15+ Year Contributor
139
4
Feb 22, 2008
New Bedford, Massachusetts
I just installed my FMIC, I was taking it for a beat run on the highway, and the EGT's got pretty high. I had to let off because my EGT guage went to 9k C. It seemed like it was running a little lean, but the autometer Air Fuel guage isnt exactly accurate. I tried to add fuel with the S-AFC, but didnt seem to do much. At one point the check engine light came on, and the car would not boost. Just not very excited about this. The car was not overheating and idle ok after the check engine light shut off.
 
Sorry, yes I did mean 900C. 9000 would be pretty high. I cant believe that the car could actually be running lean. It has 660cc injectors, a walbro fuel pump, AFPR, and only a 14b at 15lbs of boost. I will have to do a boost leak test I guess, but I really dont think it is. I couldnt see how. I know all my couplings are tight.
 
What are you using to control the bigger injectors? If you are not using anything your egt's may have been reading high cause you are running extremely rich.

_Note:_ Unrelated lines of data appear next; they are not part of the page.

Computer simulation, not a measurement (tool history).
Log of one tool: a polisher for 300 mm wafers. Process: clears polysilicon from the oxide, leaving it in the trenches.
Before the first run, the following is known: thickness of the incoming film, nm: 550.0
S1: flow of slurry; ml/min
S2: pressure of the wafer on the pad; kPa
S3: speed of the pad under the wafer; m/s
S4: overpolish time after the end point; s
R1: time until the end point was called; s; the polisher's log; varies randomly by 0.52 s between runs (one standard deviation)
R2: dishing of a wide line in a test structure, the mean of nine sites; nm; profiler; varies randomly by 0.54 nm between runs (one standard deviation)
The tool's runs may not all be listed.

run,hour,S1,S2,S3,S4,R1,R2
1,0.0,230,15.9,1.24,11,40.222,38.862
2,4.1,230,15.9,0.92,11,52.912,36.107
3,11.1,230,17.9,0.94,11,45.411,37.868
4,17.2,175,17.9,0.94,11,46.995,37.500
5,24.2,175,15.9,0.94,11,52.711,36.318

If you were creating boost when it was running the high egt's and you have a boost leak. Then you were running rich at that time. Which could also cause the egt's to read high from the unburnt fuel burning in the exhaust manifold.
 
I have an S-AFC to control the injectors, and a 2g maf. Im not following though. If I had a boost leak, would it not be reading a lower boost. Im still running the same 15lbs of boost that I was running before I installed the FMIC.
 
Many things affect EGT, with timing being a bigger factor than AFRs. The shift from 9.5:1 to even 12.5:1 does will not compare to knock and/or base timing being off. If timing is retarded, the entire air/fuel mixture will be less combusted by the time it leaves the exhaust port, meaning more partial combustion within the exhaust manifold itself.

Have the CEL checked out and find out what it is.
 
The CEL shut off while driving home. It was sluggish for a minute or two and bogged like crazy if you got on the gas hard, but it went away. No CEL now, drives fine. I havent really gotten on it too much since then, havent had the time. I want to go dyno this week. Hopefully this will have most of my answers.
 
This high EGT thing is pretty annoying. I can not complete a 4 gear pull without my EGT reading 900C. Im just not entirely sure that it is actually going that high. I have 660cc injectors, a fuel pump, and an AFPR, so I really dont think I could possible be running out of fuel.

Perhaps it is too rich, but I tried taking away some more air, but it did not seem to do much.
 
In your first post you mention you have an autometer air/fuel gauge? I'm assuming this is a narrowband? If so trash it and get a wideband to measure your air/fuel ratio. From the sounds of it your are running real lean. Do you have any sort of logger to help show some data on what is going on in your engine? If not, I would invest in some sort of logger too.
 
Dont waste your time tuning with a narrowband its pointless!

Also EGTs can be very tricky as high EGTs often have little at all to do with fuel. Im assuming the 4th gear pull is WOT? therefore you are under high load and probably need to pull a little timing.

Point is dont always look at fuel when EGTs get high as timing can very often be the real culprit. Although in this case attempted narrowband tuning may be the real cause.
 
I dont put any real trust in the autometer guage, I know its garbage. I actually do have a datalogger for my car, but the batteries dies in the palm pilot, so now I have to go and redo the whole thing.

My thing is, if I go to the dyno, I should pretty much be all set. If it reads rich, then I will pull fuel. If its lean, then I will add. But if Im right around 11, then I need something to take back a little timing.

I just cant see that adding a FMIC really changed my setup THAT much, where I can just mess with the fuel a little with the S-AFC.
 
What kind of turbo are you using?

It's possible before the front mount was installed the car was pulling timing due to knock, but after the front mount the reduced intake temps helped reduce knock and now you need more fuel.

The only real way is to check data logs. And just going to the dyno and adding/subtracting fuel with a air/fuel meter is not going to help if it is something to do with timing. Go get some batteries and run a log and see what is happening inside your motor.